Now, this sounds very nice provided the machine is a physical one and it is directly connected to a SSD disk but what happens if our environment is Virtual (say.. running in top of VMWARE) ?
Then we have a solution of course: THIN PROVISION!
FAT provisioning and THIN provisioning!
Well… There is no such thing as “FAT” provisioning in VMWARE. The real concept is thick provisioning (in the form of two options) and thin provisioning. The actual options are:
- Eager Zeroed (thick)
- Lazy Zeroed (thick)
I won’t describe in detail what eager or lazy zeroed does but basically those are thick provisioning (FAAAATTTTT). If you create a VM with a 20GB disk, then a vmdk file 20GB long will be created. On the “Thin provisioning” side, if you create a VM with a 20GB disk, the vmdk file will be smaller and only grow when actual used data is written. In other words, if your VM uses 5GB out of the 20GB assigned, the VM size will be really 5GB… but beware: This is not always true!

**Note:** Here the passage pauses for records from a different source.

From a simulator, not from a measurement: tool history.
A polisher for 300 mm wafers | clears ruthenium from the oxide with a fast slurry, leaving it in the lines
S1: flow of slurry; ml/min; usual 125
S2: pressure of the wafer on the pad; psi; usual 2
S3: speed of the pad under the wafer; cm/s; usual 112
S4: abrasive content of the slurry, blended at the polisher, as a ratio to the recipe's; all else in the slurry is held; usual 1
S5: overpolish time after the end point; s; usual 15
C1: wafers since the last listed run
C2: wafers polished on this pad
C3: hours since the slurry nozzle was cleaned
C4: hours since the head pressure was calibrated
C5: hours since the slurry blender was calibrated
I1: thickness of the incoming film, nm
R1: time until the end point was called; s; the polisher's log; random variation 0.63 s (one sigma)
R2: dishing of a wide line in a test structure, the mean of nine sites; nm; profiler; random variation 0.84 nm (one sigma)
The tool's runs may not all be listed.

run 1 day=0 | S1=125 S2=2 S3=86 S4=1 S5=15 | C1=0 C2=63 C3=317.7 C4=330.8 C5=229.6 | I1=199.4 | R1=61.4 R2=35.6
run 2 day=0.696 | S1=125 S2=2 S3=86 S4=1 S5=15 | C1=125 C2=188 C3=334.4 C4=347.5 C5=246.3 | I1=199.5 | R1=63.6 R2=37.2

Bad news: THIN can become FAT! Good news: We can make our VM’s to work out and reduce the FAT!
What happens if the OS in top of the VM doesn’t know that the underlying storage is thin? Then bad news: The free space will contain deleted entries that are not cleaned at all and eventually your “apparently used 5GB” will grow to the full 20GB of assigned data. Of course this doesn’t harm the OS at all… most modern filesystems will just re-use the deleted space (this is the “eventually overwritten” we mentioned before) but the underlying storage will see 20GB of used (or wasted) space when only 5GB are really used! This is WASTE and a typical example of “how my thin storage became fatty”.
So what’s the solution here? Easy: Ensure the OS understand that the storage is “thin” and act in consequence!
How we do that? First: most virtualization solution solves that by presenting the “thin storage” as SSD so the OS will see as if the disks are true SSD. In the case of Linux, this allows the kernel to enable TRIM and allow the disks/partitions (even the swap) to be mounted with the discard option. Then… our 5GB will be really 5GB’s and whatever clean space will be really clean/zeroed space.
So the strategy here is ensuring our VM’s are using the discard option (for every partition and also the swap), and also, the fstrim utility. If you want to be extremist, crontab the fstrim command to run every night so whatever block that was not trimmed by the discard (online trim) will be “trimmed” every night (please schedule this at low-utilization hours as fstrim can cause some excess on disk I/O).
In other words: Allow our VM’s to work out daily so the unhealthy FAT is kept at bay! (no more “gordo” VM’s here please).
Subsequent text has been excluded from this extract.